Shopping has been done by a tedious system of bargaining extending over days, the contract concluding with a shout of “Mai Te” (sale attained), which corresponds with our stock exchange phrase of “Bid taken.” Doubtless the modern Chinese will adopt the Anglo-Saxon method of saving time and coming to a decision quicker. Healthy competition will bring this about.
Many guilds and Chinese merchants continue the old custom of sending letters from city to city by messenger or trusted traveler. Hongkong has attacked this competition with the government post-office by fining those who deliver private letters from out-ports, though Hongkong permits private delivery by the excellent “chit-book” system within the city.
China is finding that she can knit her own goods, and she will soon import yarns mainly. I shall instance the Wei San factory as a sample of five factories in Hongkong. Canton has ten factories, and Kwangtung province has many more, not to speak of the immense number of hand-knitting machines which the Japanese and the Germans are supplying. Tientsin and Shanghai have several knitting factories, and much foreign machinery will be needed throughout the land, especially in the Yangtze valley.

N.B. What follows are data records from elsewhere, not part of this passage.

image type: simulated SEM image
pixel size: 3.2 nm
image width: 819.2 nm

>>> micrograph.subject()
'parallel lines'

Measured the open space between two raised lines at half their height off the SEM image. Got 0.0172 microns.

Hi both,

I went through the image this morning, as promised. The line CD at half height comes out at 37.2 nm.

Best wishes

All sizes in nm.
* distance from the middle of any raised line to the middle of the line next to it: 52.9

Up to Viceroy Chang Chih Tung’s régime in Hupeh in 1906, China scraped and raked the whole world for cargoes of old horseshoes and iron scrap, but since the blast furnaces at Hanyang have been a success, China is doing considerable smelting of ore, of which she has beds almost as rich as her coal and lime beds. The largest iron mines now worked are at Phing Ting in eastern Shansi province and Tayeh in eastern Hupeh province. The Hanyang smelters supply the rail mills of Hanyang, and also ship pig iron to the Wakamatsu iron works on Kyushu Island, Japan; 40,000 tons of pig to the Western Steel Corporation of Seattle, and to the eastern seaboard of America, as well as to Hongkong, on occasions. There is iron ore in more than half of the provinces, notably in Kiangsu (near Nanking); Nganhwei and Kiangsi, besides the provinces mentioned. China is already turning out 400,000 tons of iron ore a year, largely by primitive methods. The Han Yeh Ping Iron and Coal Company at Hanyang, Hupeh province, has three German blast furnaces, eight Siemens-Martin open-hearth furnaces, a rolling-mill of one thousand tons a day, blooming mills and a foundry. The cranes are run by electricity. The iron ore and limestone are secured at Tayeh eighty miles down the Yangtze from Hankau. Here a whole range of hills is full of hematite ore. A railway of fifteen miles brings the ore to the Yangtze River, where it is loaded on junks and towed by steam launches up to Hanyang.